April 29, 2021
As you’ll be aware, research recently had its 10-yearly moment of nationwide fame – the census (in England and Wales).
Over its 200-year lifespan, the census has adapted its design to be more inclusive of the population it measures.
This ongoing adaption led me to ask: Are we – commercial researchers – adapting ourselves in the same way to ensure we’re ‘censu-tive’ enough towards the increasingly diverse nature of the society we investigate?
The current approach to measuring ethnicity in the census is newer than you think
The census first measured ethnicity in 1991. Pre-1991, ethnicity was measured alongside nationality, using old, new and African Commonwealth identification as a proxy for non-white ethnicities. This is a method we now know to be inaccurate and not reflective of the times.
In 1991 when the census modernised its approach to measuring ethnicity, so too did the Labour Force Survey. This measured an ‘increase’ in the UK’s ethnic minority population. The more inclusive and accurate method of measuring ethnic minority identities in the UK is credited with causing this ‘increase’. This is evidence that minor adjustments to how we approach research design over time can, and does, improve research effectiveness.
A small step to improve representation regarding gender identity
2021 was the first year the census in England and Wales asked: "Is the gender you identify with the same as your sex registered at birth?"
This allowed for better representation of the transgender and gender non-binary communities. It is a crucial step in recognising these communities and producing insights that can impact distribution and access to resources such as NHS funding for gender related healthcare.

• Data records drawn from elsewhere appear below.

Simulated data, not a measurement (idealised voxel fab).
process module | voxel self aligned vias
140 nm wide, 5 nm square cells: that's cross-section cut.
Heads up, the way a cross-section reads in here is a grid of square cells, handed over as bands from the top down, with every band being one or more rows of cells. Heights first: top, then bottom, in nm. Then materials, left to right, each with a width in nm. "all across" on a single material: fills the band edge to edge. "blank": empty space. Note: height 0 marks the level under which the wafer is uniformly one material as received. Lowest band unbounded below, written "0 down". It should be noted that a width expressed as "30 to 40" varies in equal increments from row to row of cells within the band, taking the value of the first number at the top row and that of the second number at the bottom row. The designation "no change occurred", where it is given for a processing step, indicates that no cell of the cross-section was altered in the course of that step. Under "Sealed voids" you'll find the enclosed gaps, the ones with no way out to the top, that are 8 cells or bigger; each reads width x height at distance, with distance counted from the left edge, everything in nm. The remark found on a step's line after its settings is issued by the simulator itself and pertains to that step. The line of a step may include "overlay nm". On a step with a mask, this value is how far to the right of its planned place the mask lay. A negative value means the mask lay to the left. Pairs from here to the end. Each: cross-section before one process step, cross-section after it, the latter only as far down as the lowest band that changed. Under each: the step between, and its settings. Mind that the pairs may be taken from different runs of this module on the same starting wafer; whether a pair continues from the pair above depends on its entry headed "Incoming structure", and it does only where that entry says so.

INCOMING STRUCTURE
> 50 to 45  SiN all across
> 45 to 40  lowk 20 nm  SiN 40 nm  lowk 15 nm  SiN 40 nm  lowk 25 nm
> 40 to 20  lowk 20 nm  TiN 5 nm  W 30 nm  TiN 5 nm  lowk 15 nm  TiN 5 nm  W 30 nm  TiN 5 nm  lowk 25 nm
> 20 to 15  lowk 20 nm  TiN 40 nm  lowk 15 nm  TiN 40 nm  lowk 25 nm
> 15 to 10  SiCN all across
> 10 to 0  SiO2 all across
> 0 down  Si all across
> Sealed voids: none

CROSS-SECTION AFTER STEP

Such edits allow for the transgender and gender non-binary communities to see themselves reflected in the census. This may seem a small thing, but it provides people in these communities a sense of inclusion and recognition.
Conversely, if the census hadn’t made this edit, it’d risk transgender and gender non-binary communities feeling isolated and not included in policy maker’s thinking.
Research design isn’t neatly separated from the politics of identity
As a young researcher, I find it refreshing to see the census updated in ways like the above.
However, ideas of accurate research are continually being contested. Currently, court rulings are in place for amendments to the confirmation processes of a respondent’s sex. These conversations have sparked heated debate on the ‘accuracy’ of such processes and evidence the way that the census’ design reflects both our societal beliefs and how they evolve.
As we continue to expand our understanding of society, research design needs to incorporate this evolving knowledge. Research design is not devoid of ideological intent. In fact, research design’s language and categorisations are a reflective snapshot into society similarly to the outputs themselves.
Why is diversity and inclusion important in research design?
I’ve used the census as a springboard introduction to diversity and inclusion in research design as we’re all aware of its purpose.
But is the research design used to make business decisions on communication and innovation as ‘censu-tive’ to diversity and inclusion as it should be?
It’s no secret that our industry has long been centred on the white, heteronormative, male experience. However, by pursuing a commitment to increasing research’s diversity we can gain a range of insight that informs brands how to better position, communicate and appeal to today and tomorrow’s diverse population.
How do we design research to be more censu-tive to inclusion?
It is a big question, and not one a single article can answer in full. However, here are three things we do to design diverse and inclusive research:
Think about minority participants from the beginning. When sampling, start specifying a diverse recruit, explicitly for ethnicity, gender identities beyond the binary, sexuality, those with disabilities or neurodivergence.
Often these people are harder to find. But as gatekeepers ensuring brands hear the market’s voice, we’re responsible for ensuring everyone’s voice is heard. Practically, this means prioritising their recruitment early on to avoid running out of time to include them.
We now have an expansive vocabulary to signal identity and difference. It’s important to stay in tune with this and use it in research design. Take gender identity for example: offering participant criteria beyond the male/female sex binary is vital in signalling to these audiences that their voice is important.
We can’t get it right every time. We’re human and socialised into all kinds of biases and perspectives we may not even consider. However, this is why it’s important to surround ourselves with people who can offer different considerations and perspectives. That’s why having a diverse team will equate to diverse research design.
Most importantly, we as researchers need to shift from being aware of these issues to taking meaningful actions that address these challenges. Fostering an inclusive environment committed to making change is key towards a successful and empathetic future. There’s only one way to do so: by being ‘censu-tive’.